Hi,
We work with a dynamic programming algorithm with a huge number of data. Kernel functions contains several loops, and data are stored into array to be consecutive :
Address 1 : data for thread 1
Address 2 : data for thread 2…
Data are always float or float2.
Let consider blocksize to be 64 in only one dimension. The following access to global memory are non-coalesced (except for some of them, I guess for j=0). There isn’t warp serialize according to the cuda profiler.
number_reference is a multiple of 16.
[codebox]
int num_thread = blockIdx.x*BLOCKSIZE + threadIdx.x;
for(int j = reference_size-1; j >= 0; j–) {
int base_address = j*number_reference;
float reference_vertex = reference_vector[base_address+ num_thread];
[/codebox]
According to the Cuda profiler, I have on this part of code gld_incoherent=[ 25904 ] (over more 17000 threads). This code is simplify (I have 2 more load and 1 write in other part of code in loops), so the non-coalesced access slow the execution.
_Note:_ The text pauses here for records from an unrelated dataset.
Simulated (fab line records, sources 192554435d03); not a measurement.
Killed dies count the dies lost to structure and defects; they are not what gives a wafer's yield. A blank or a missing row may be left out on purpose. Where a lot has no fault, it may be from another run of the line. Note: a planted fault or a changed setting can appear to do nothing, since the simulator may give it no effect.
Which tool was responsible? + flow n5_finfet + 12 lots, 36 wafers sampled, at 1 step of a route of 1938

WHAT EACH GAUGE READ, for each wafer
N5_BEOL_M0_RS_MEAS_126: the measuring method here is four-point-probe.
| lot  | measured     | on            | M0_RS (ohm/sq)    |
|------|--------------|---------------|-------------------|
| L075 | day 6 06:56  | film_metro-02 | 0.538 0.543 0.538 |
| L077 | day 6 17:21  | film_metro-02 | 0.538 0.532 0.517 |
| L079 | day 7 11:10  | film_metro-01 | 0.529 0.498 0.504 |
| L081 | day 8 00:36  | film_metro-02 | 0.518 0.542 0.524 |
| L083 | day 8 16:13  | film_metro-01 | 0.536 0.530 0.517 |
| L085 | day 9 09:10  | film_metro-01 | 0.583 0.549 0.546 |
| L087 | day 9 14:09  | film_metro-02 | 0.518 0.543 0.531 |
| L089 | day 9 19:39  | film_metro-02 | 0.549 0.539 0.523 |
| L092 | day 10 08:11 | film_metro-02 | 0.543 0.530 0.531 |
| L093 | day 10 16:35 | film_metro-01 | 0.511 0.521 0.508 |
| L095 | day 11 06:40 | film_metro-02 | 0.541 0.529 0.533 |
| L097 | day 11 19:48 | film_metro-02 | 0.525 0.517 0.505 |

My question is why the load are coalesced assuming that data of a half warp are in same segment of words of 32bits (or 64bits) and reference_vector begins to a multiple of 32 (all my arrays in globlal memory are float or float2 array, so I don’t make mistake reference_vector has to begin at address%32 = 0). And apparently the first loads are coalesced. Only thing I see is that the device is incapable to predicate that “base address” will be the same for all thread at same time at same j.
Thank you